Analyst salaries London: JPMorgan on top, Citi way below
If you're an analyst aspiring to work for a US investment bank in London, it helps to be aware that some banks pay far higher salaries than others.
Following its second salary hike earlier this year, JPMorgan is now ahead of the pack. Citi, however, has yet to manifest another salary increase in London, despite hiking fixed pay in America for a second time in January.
The chart below shows what we understand to be the current state of play. We asked the banks concerned to comment on the figures; they did not.
Citi's tardiness when it comes to hiking salaries as hoped means the bank has fallen behind US peers. It now pays analysts £10k ($12.5k) less than JPMorgan in the first year and £15k less than US rivals in year two. Citi and JPMorgan are the only banks with third year analysts and Citi's third years appear to be earning as much as JPM's first years.
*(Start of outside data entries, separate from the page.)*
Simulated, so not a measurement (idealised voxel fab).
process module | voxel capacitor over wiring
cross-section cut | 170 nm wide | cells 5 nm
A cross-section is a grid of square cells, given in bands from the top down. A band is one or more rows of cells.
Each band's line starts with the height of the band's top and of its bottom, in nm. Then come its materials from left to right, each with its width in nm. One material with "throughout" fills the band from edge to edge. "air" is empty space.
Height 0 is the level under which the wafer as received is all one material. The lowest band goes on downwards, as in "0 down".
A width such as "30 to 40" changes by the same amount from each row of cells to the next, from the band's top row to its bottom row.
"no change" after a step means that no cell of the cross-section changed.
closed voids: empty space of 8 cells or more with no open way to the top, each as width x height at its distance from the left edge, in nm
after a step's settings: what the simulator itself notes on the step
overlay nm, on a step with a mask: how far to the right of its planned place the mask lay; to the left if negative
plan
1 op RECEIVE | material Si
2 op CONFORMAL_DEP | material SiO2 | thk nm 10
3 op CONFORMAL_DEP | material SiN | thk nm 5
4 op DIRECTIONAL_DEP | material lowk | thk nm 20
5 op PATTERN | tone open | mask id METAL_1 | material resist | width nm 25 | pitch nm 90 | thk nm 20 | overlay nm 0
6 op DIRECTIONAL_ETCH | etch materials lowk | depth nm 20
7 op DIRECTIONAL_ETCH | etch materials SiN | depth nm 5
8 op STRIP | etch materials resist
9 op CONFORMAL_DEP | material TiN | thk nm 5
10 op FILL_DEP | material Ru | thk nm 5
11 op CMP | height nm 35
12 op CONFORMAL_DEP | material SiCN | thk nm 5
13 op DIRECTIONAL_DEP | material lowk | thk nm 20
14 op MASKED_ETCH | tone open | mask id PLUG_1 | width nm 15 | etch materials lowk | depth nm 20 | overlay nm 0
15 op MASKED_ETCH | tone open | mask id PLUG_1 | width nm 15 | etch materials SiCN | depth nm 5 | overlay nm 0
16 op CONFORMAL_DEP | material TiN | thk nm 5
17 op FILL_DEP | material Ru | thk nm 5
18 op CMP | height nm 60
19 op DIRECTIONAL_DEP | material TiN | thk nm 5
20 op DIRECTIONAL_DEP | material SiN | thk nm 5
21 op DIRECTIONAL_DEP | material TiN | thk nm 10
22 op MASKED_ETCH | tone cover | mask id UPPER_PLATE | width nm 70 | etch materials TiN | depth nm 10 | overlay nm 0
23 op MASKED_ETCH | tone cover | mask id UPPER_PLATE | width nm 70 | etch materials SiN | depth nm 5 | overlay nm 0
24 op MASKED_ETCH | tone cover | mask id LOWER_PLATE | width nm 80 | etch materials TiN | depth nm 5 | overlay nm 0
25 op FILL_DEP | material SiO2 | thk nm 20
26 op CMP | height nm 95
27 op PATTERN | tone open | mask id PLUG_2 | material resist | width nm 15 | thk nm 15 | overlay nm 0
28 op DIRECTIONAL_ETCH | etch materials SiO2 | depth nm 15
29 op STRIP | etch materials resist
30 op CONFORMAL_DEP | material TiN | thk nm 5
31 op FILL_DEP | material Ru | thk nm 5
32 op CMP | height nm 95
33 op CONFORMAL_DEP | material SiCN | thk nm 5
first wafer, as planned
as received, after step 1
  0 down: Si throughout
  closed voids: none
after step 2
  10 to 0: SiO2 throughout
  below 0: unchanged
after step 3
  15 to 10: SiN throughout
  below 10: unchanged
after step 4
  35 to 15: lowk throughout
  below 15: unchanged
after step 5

While there are suggestions that Citi pays strongly for performance and that its bonuses (at least at the senior end) are generous compensate for comparatively sickly fixed pay, the salary discrepancy is understood to be causing disgruntlement, with Citi juniors threatening to leave after bonuses are paid this summer. It probably doesn't help that there was a lot of grumbling about Citi's junior bonuses for 2021 too.
Salaries are likely to comprise a higher proportion of pay this year. Pay consultancy Johnson Associates is predicting a 15-20% global decline in M&A bonuses and a 70% decline in bonuses paid to bankers working in equity capital markets (ECM). The Citi discrepancy is likely to become more painful rather than less.